Not all the dope this nation swallows is narcotic. Nowadays, we are all relentlessly force-fed an anaesthetic, the effects of which dwarf the blunting influence of any opium; advertising is the science of arresting the human intelligence long enough to strip it of its sense and capital. It is the fine art of making you think that all your life you have longed for something which you have never heard of before. It tells you which luxuries you can not live without and the drowsiness of its sensual-lullaby affects you in such a way that if you listen to a bank commercial long enough you will start to believe you can borrow yourself out of debt.
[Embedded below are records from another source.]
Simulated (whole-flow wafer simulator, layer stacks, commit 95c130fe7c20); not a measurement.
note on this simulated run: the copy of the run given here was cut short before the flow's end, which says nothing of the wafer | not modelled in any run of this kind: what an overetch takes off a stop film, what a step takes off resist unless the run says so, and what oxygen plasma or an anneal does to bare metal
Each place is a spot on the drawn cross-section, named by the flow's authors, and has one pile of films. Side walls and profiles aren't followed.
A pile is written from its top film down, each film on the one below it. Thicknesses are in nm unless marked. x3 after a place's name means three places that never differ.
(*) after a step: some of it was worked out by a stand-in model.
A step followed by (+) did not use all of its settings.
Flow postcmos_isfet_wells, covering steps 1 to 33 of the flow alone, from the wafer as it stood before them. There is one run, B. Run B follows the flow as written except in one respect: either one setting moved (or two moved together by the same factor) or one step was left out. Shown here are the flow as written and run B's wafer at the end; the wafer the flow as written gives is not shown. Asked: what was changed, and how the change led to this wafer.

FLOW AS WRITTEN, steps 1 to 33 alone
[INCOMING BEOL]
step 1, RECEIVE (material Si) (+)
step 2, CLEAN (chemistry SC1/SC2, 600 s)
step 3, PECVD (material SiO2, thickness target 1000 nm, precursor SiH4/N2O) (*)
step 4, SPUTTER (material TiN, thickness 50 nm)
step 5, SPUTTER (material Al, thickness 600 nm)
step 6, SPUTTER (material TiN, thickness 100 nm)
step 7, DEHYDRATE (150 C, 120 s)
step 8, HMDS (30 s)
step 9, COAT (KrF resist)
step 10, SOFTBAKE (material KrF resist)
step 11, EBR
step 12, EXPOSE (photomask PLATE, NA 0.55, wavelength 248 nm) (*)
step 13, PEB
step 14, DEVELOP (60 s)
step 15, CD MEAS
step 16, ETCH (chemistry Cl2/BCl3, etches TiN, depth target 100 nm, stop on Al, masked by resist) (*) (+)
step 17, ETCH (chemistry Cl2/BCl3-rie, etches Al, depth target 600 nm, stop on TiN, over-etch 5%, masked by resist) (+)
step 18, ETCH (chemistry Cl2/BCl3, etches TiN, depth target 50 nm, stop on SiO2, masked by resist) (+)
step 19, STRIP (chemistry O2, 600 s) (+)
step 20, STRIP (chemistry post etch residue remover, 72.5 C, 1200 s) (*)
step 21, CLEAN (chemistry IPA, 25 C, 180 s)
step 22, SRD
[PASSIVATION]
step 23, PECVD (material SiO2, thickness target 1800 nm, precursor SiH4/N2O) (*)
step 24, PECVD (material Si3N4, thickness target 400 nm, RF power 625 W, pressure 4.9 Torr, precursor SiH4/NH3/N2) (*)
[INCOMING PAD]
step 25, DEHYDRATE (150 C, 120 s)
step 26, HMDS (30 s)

Joseph Goebbels was the Minister for Public Enlightenment and Propaganda in Nazi Germany and played a large role in creating new anti-Semitic and pro-Nazi material for the party. He was in charge of a propaganda machine which reached all the way down to branch level and followed a simple guideline: ‘If you repeat a lie often enough, people will start to believe it’. He knew that when people believe something which has not sprung from the lap of logic, no logical argument can rid them of the dogma established; they will think dogmatically, speak dogmatically, listen dogmatically, see dogmatically, smell dogmatically and taste dogmatically – and, sadly, it usually takes a titanic social catastrophe to shatter such a test-tube belief-system.
The American Edward Bernays is generally regarded as the founder of Public Relations. In describing the origin of the profession, Bernays commented: ‘After the war […] ‘propaganda’ got to be a bad word because of the way the Germans had used it. So I tried to find some other words and found the words Council on Public Relations.’
Every Public Relations Manager has mastered Goebbels’ art of brain-washing – but under a different title; just as you can programme a nation to hate the Jewish race you can make people believe that ‘Happiness’ can be found inside a Pepsi-can, that ‘Safety’ can be bought from an insurance-company, and that a bank ‘Loves’ football. One day light bulbs will hate watermelons and, who knows, cardboard-boxes might acquire a prestigious taste in South-American literature. As a nation we suffer from a schizophrenic double pull: Iceland fights for her life but business must fight for profits. You can not open a newspaper or magazine anymore without seeing two contradictory processes happening side by side. On the very same page, you will see the government urging you to save and the seller of some useless luxury urging you to spend. Do you, dear reader, realize we are living in a time when almost everybody reads a newspaper and the only things they believe are the advertisements? – and there is no ‘Caveat Emptor’ anywhere to be seen or heard. A few days ago, Iceland’s National Broadcasting Company – which supposedly serves as the national safeguard of culture and education – aired the documentary The Truth About Climate Change, by Sir David Attenborough, which stressed that over-consumption is the prime cause for our planet’s greatest social and ecological problems. Moments after it ended, there was a commercial break in which the nation was urged to consume like never before.
But what is to be done? Deleuze and Guattari pointed out that as capitalism decodes and deterritorializes, it reaches a limit at which point it must artificially reterritorialize by expanding the state apparatus and repressive bureaucratic and symbolic regimes. The nomad and independent thinker, however, never reaches such a limit and resists this reterritorialization. Years earlier, Jack Kerouac had simplified the same thought in an infamous declaration: ‘Here’s to the crazy ones, the misfits, the rebels, the trouble-makers. The round heads in the square holes. The ones who see things differently. They’re not fond of the rules, and they have no respect for the status-quo. You can quote them, disagree with them, glorify or vilify them, but the only thing you can’t do is ignore them, because they change things. They push the human race forward. And while some may see them as crazy ones. We see genius, because the people who are crazy enough to think they can change the world, are the ones that do.’ Steve Jobs later made use of this exact fragment in the ‘Think Different’ Apple-computer propaganda campaign… How about that Jack?